Drug Fighters Slain Before Vehicle Crash

TIJUANA -- Three Mexican anti-drug agents whose bodies were found late
Tuesday off a treacherous mountain road were slain before their car rolled
into a ravine, the Mexican Attorney General's Office said yesterday.

The findings rule out the possibility that the deaths were accidental, as
some authorities suggested after the bodies were found yards from their
crashed Chevrolet Lumina.

The victims worked for the Feads, an elite anti-drug unit of the Mexican
Attorney General's Office, and were investigating the Arellano Félix drug
cartel. They had been cooperating closely with U.S. officials, and their
deaths shocked law enforcement officials on both sides of the border.

The group's leading member was José Patiño Moreno, 48, a special prosecutor
assigned to the unit since March. Killed with him were Oscar Pompa Plaza,
41, also a special prosecutor, and army Capt. Rafael Torres Bernal, 29.
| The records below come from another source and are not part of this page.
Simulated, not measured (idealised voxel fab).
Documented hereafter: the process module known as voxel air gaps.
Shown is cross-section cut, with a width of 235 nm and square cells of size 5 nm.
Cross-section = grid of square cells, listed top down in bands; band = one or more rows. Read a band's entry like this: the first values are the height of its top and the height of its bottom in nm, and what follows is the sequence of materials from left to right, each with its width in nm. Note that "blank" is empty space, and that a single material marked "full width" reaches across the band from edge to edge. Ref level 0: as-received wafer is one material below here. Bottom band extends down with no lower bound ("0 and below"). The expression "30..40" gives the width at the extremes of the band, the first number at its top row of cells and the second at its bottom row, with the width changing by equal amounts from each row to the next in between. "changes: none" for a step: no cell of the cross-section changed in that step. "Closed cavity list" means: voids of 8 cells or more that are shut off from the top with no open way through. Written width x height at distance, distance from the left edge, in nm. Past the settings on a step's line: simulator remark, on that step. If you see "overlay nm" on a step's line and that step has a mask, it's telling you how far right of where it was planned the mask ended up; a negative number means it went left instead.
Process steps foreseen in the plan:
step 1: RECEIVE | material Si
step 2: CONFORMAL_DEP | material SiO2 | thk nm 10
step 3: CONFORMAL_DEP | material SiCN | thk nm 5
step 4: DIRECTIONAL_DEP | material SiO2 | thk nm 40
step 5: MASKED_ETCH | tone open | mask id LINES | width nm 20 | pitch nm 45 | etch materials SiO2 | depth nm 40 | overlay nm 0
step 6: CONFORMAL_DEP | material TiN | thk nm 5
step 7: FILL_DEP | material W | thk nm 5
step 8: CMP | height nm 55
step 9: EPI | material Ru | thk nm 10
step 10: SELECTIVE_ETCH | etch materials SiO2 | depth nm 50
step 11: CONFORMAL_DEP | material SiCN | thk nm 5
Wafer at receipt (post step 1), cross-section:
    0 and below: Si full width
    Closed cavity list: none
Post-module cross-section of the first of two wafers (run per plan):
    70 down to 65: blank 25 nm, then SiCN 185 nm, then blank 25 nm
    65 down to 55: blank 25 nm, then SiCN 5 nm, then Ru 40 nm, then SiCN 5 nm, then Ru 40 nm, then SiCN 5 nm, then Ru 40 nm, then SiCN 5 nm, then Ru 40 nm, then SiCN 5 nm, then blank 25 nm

They had participated in the investigation that led to last month's
detention in Tijuana of Jesús "Chuy" Labra Aviles, alleged to be the
financial mastermind of the Arellano Félix brothers.

Patiño had also been investigating a group of suspected drug traffickers in
Mexicali, the Campos Salcido brothers, and had carried out search warrants
on 12 of their properties.

Colleagues began to suspect foul play after Patiño missed a meeting at 10
a.m. Monday at the Feads office in Tijuana.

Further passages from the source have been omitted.